In DP, I tried to calculate cost for range [1+x, n+x] from [1, n] but failed; then I realized there is no trick, have to enumerate...

• @StefanPochmann Thanks, added this test case.

• @xing2 same here. I tried maintaining how many counts are used in [1..n] so [1+x,n+x] would be x*count + [1..n] with the same selection. But after failing test case 17 it took me hours to realize the selection of numbers may change...

• I did the same thing. But I want to blame the judger :) because my first version, which is finished within 2 minutes, correct but using top-down DP, failed due to TLE. Then I thought there must be relationship between [1+x, n+x] and [1, n] (and my instinct tell me that is wrong!) The intuition is simple: when you have larger numbers (with x), you want to use less times to guess, however it is super hard to provide a counter example.

• I did exactly the same thing yesterday however failed at n = 124. The correct is 555 and ours 557. And I don't know where the problem was yet.

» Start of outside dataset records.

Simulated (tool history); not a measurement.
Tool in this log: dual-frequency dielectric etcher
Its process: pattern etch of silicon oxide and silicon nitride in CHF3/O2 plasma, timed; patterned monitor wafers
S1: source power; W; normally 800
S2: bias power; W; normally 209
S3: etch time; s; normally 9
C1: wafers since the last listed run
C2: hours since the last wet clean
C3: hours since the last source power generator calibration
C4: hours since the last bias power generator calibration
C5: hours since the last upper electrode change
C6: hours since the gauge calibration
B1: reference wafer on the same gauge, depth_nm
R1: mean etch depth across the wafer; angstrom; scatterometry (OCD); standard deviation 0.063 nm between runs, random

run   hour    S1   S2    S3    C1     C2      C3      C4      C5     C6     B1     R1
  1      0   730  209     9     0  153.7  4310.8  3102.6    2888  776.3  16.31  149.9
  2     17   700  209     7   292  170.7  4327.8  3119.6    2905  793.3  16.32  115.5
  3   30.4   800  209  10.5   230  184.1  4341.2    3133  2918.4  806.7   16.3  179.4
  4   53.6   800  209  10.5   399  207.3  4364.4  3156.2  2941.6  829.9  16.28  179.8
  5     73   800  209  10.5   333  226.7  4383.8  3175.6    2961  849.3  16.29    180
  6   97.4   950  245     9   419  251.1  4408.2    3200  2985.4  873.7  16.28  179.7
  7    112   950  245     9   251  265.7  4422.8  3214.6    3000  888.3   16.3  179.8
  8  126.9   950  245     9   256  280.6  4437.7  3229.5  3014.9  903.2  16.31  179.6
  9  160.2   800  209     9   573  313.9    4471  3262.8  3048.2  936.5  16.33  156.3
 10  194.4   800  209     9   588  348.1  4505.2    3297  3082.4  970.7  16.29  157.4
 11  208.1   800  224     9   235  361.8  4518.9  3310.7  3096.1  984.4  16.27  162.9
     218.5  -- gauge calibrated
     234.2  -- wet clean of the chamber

• @xing2 Well depends on what you mean with "relationship". But here's a small example showing it's at least not trivial: The range [1,8] has a best worst case of \$12, namely \$5+\$7. And for the range [1001,1008], which is the same range but 1000 higher, it's \$3009. Namely \$1005+\$1003+\$1001. It isn't \$1005+\$1007 because that's one fewer guess, and up there, the number of guesses is most important.